The Elephantom NT ShedIgnored by her parents, a young girl pines after some fun, but she gets more than she bargained for when an elephant (or elephantom, to be precise) comes to stay. Although starting out as giggling fun, the invisible elephantom soon becomes a little too much to handle. Causing chaos at breakfast, and taking up far too much of the bed, the poor girl doesn’t know what to do. How do you get rid of a phantom elephant?

The Elephantom by Ross Collins, adapted by Ben Power for the National Theatre’s The Shed, is a fun and joyous production for children. Directors Finn Caldwell and Toby Olié have tackled the question of how to bring a giant elephantom onto the stage by using an inflatable puppet that bobs and bounces its way around, to squeals of delight from children and adults alike. There really is nothing better than having an inflatable elephant’s bum squashing itself onto audience members as it tries to navigate The Shed’s intimate space.

Having said that, while The Elephantom delivers some raucous laughter, it struggles to find a balance that sits comfortably with the child audiences. It’s a rich production, with levels of detail and nuance that had me nodding with approval, such as the excellently timed morning rituals the cast undertake in dressing, brushing of teeth and breakfast. Delivered in rhythmic precision, this dance is captivating, but for the smaller audiences it just doesn’t sit. This is partly to do with the performance space of the NT Shed, with audiences on three sides. There’s always going to be things missed, which becomes increasingly apparent and frustrating once the large-scale puppets start inflating. There’s also a distinctive rhythmic issue in how the production plays out: it just never feels like it finds its feet long enough to astound us, which is a shame when there are moments of sheer joy that you can’t help but beam at.

The puppets, designed by Olié, are brilliantly fun. They emerge from every part of the space and fill it like hot air balloons, only with much more fun. The Elephantom certainly hits the mark on the puppetry front, especially with the brilliant manipulation from the cast against the beautifully captivating music played live by Adam Pleeth, a one-man band. The highlight of the show has to be when chaos descends, as a party of elephantoms takes over the girl’s house and causing quite a stir. Who knew that actors dressed in elephant suits could be so damn funny?

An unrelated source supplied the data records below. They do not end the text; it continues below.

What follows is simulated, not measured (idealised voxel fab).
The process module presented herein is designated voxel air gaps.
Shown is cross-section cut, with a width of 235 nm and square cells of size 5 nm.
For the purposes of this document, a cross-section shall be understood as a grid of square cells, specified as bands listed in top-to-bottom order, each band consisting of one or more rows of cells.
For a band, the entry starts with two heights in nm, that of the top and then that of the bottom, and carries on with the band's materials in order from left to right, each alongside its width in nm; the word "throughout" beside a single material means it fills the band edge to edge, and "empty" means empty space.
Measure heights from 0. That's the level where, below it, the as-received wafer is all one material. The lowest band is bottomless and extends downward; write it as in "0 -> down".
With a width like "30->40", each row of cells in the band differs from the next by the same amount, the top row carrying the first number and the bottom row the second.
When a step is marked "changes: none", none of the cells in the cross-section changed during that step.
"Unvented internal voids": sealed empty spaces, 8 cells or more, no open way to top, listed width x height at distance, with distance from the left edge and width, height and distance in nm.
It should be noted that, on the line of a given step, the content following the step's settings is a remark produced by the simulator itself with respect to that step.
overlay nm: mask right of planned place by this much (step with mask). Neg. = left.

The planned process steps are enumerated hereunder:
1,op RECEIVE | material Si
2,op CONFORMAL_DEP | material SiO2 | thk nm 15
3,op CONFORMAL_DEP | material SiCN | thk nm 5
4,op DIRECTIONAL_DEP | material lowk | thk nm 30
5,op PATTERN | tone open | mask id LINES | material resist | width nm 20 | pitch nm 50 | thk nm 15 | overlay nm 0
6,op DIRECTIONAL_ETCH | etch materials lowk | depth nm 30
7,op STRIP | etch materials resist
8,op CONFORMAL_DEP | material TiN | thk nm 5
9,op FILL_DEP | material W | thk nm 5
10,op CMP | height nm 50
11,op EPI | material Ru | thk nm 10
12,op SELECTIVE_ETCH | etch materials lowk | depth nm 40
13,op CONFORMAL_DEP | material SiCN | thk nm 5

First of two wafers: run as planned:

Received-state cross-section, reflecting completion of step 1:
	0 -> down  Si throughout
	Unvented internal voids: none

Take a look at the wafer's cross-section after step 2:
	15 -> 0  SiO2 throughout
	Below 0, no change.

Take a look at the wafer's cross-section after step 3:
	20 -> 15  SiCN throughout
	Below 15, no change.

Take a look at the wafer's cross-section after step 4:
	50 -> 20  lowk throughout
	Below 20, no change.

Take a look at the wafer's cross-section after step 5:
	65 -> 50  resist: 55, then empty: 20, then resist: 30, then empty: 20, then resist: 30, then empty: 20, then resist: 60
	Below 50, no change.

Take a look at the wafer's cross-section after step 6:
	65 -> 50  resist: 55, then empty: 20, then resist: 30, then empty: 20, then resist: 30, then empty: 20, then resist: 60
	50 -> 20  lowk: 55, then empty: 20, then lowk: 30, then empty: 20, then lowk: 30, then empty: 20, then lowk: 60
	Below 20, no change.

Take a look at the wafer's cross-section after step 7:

Whilst there are moments of delight, ultimately this is a show that feels too dense, even in the silent characters. The space restrictions of the NT Shed doesn’t do well for the work, and while it’s being billed as a show for ages four plus, I’d question how much the first half keeps the younger audience engaged. The cast, led by Audrey Brisson as Girl (with delicate and wonderfully playful acting), do well with the tight spacing and demanding puppetry interaction, as well as the synchronised movement. When The Elephantom works, it really shows the magical potential of puppetry and theatre: it’s just a shame that the piece takes so long to thrill, and then struggles to sustain it.